31 October 2007

Where there's Mucc...

...there's another hypocritical rant about the press. Mucca, aka Lady Heather Mills-McCartney, took the media to task this morning on GMTV, claiming she had been driven to the brink of suicide by more than 4,000 negative stories about her in the newspapers. That'll be the same Heather Mills who has apparently used the press regularly to leak info about her divorce and make as yet unsubstantiated allegations against her former husband, Paul McCartney (who has maintained a dignified radio silence while proceedings continue).

I liked the weepy touch about her claim to be "protecting" Macca. It's almost convincing, until you remember she told the same media that McCartney allegedly hit her.

Celebrities and media enjoy a double-edged relationship, the former courting the latter whenever it suits them to have free publicity, then moaning when they are shown in a bad light.

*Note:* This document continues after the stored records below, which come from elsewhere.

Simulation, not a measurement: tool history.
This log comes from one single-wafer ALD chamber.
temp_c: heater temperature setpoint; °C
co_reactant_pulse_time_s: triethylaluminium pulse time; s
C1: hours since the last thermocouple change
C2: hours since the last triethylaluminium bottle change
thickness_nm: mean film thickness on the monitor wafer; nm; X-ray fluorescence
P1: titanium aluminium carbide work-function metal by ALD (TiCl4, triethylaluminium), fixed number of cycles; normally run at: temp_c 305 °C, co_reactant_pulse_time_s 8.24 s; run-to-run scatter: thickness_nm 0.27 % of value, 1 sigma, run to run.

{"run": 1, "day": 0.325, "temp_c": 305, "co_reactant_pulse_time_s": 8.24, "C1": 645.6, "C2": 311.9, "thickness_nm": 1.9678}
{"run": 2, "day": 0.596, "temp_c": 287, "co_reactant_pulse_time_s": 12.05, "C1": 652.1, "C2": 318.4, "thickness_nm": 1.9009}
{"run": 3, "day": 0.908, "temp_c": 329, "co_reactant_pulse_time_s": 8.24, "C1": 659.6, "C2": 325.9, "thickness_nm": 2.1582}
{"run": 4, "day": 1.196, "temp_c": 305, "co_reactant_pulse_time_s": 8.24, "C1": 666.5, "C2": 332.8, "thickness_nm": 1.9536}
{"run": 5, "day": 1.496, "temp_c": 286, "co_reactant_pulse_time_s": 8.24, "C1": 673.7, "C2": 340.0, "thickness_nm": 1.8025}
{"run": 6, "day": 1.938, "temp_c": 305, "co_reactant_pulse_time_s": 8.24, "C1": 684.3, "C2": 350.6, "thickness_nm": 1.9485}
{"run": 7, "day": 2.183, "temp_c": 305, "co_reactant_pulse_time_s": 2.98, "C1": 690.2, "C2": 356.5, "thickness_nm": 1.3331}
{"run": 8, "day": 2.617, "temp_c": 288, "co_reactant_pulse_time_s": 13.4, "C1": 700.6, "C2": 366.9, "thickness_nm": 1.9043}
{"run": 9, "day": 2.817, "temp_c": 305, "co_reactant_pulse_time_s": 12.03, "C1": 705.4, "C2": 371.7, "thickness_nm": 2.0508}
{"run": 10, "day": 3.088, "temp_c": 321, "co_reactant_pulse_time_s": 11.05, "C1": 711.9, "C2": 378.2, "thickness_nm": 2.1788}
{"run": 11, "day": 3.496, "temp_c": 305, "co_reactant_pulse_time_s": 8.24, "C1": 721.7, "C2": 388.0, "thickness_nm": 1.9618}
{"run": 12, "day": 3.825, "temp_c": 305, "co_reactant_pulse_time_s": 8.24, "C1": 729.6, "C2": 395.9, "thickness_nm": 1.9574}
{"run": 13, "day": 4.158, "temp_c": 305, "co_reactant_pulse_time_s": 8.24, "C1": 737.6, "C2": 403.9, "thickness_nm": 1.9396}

Kate and Gerry McCann found themselves in the glare of the world's press spotlight when their daughter Madeleine disappeared 6 months ago. They courted the media relentlessly in what appeared to be a fair attempt to keep Madeleine's disappearance in the public eye. Yet, when the Portuguese police named them as official suspects and the press coverage became negative, they suddenly asked for privacy!

The fact is, you can't have it both ways - if you are in the public eye for whatever reason and you use the media for your own ends, you are hardly in a position to complain when the boot is on the other foot...

30 October 2007

Clients, tax, dole

The unwanted copywriting client resurfaced at the end of last week - I knew it was too good to be true. I got a phone call in which I was told the job was urgent (again) and then I found out that what was wanted was in fact totally different to the original brief I had prepared a quotation for. I told the client to prepare me a new, detailed brief so I could requote and he promised to do it over the weekend. Well, here we are on a Tuesday night and there's still no sign of the new brief. I give up. This one I'm washing my hands of and if he comes back, I'll offer to refer him to someone else on the grounds that I'm too busy.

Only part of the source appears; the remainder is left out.